Sunday, June 12, 2005

FLORIDA SUNDAY EDITORIAL ROUNDUP

Starting as always here at home, the Lakeland Ledger concentrates on what seems to be a sweetheart deal between the Bush administration and the well connected Collier family of South Florida, who the Interior Department's inspector general says was offered about $50 million too much for the oil and gas drilling rights on about 400,000 acres in Big Cypress Natrual Preserve three years ago. Congress refused to approve the deal. The Ledger editorial calls on the Senate Finance Committee to find out who was misleading who in this deal.

With Tropical Storm Arlene already brining an early start to the 2005 hurricane season, the Winter Haven News Chief reminds readers to prepare, and that today is the last day of the state tax holiday on storm supplies.

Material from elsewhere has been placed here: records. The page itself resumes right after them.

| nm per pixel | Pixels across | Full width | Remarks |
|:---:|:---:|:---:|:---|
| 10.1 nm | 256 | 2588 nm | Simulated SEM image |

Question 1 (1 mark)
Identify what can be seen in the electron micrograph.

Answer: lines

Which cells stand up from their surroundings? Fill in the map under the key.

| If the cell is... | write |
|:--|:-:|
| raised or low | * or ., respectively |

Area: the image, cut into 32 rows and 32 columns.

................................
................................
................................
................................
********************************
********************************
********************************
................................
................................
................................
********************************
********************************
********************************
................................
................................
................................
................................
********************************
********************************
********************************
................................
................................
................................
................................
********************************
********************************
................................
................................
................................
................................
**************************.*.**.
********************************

Arlene is also on the mind of the Pensacola News Journal, who says that her arrival should provide additional reasoning for the state to respond to a request by the Escambia County Commission to help in cleaning up debris --- much of it still left from Ivan --- from along the area's state roads.

Politics is on the mind of the Orlando Sentinel editorial board, asking incumbant U.S. Senator Bill Nelson (D - FL) and Republican challenger Congresswoman Katherine Harris (R - Sarasota)(and other possible challengers, I'm sure) to keep their campaigns clean and free of personal attacks.

Today's Tampa Tribune opinion is that Hillsborough County's indigent health care panel needs to seek long term solutions to providing quality care against wildly rising costs instead of a Band-Aid type short term fix when it presents it's recomendations to the county commission in four months.

Back on the east coast, the enviroment is the subject of today's editorial in the Daytona Beach News-Journal. It calls for concerted efforts at all levels of government and increased international cooperation to protect coral reefs which are critical to most marine life.

The St. Petersburg Times slams Philip A. Cooney, the Chief of Staff to the White House Council on Enviromental Quality as a revisionist who --- as the first to view scientific reports relating to climate change before being released publicly --- edits the text to the liking of his boss...President Bush...even if that means twisting the truth. Check out this story from Wednesday's New York Times for the details.

Today's Sarasota Herald Tribune opinion piece deals with a House subcommittee vote last Thursday to slash funding for the Corporation for Public Broadcasting by 25 percent, noting that such a move would strangle public television and radio. One personal note here: At a time when the move to digital broadcasting is imminent within the next few years, it is most interesting that public television has been the real leader in that direction. PBS and NPR do a lot of things right on a fraction of the budget their commercial brethern have.

Naming a new school is the subject of today's editorial in the Ocala Star-Banner, suggesting that the Marion County School Board name it's new elementary school after the only Ocala-area soldier to receive the Medal of Honor, Hammett L. Bowen, Jr.

Just up the road, the Gainesville Sun opinion laments that 13 schools in Alachua County saw their FCAT scores go down this year, while only four saw theirs go up.

The Miami Herald focuses it's editorial on the South American nation of Bolivia, noting that the ouster of it's president and his predecessor by violent street demonstrations is a setback to democracy on the continent. It also suggests that the nation's new leaders should resist the temptation to nationalize it's energy resources.

Today's South Florida Sun-Sentinel asks those who are calling for the closing of the prison camp for terrorism suspects at Guantanamo Bay, Cuba...what's the alternative? It's opinion is that the suspects are potentially a grave threat to America, and closing the camp would achieve little or nothing.

The Naples Daily News is no fan of taxes, so it opposes an proposal for a one penny tax on tourism to be used for tourism advertising. It says if the hotels want it, they should collect it themselves and do their own advertising instead of relying on government.

This morning's Florida Times-Union in Jacksonville agrees with local officials who are planning cuts in the amount of city grants given to a variety of non-profit and other groups. A key change would limit the percentage of a group's overall budget can come from the city grant.

Florida Today supports the reopening by Attorney General Charlie Crist's office of the investigation into the Christmas 1951 murders of Mims residents and civil rights workers Harry T. Moore and his wife Harriette.

And the Palm Beach Post editorial tries to put down the claim of school voucher supporters that those who are against the idea are guilty of religious bigotry, noting that the modern Florida Constitution which was drafted in 1968 kept the state version of seperation of church and state to prevent a governor or legislature from using the state's treasury to advance or support one religion.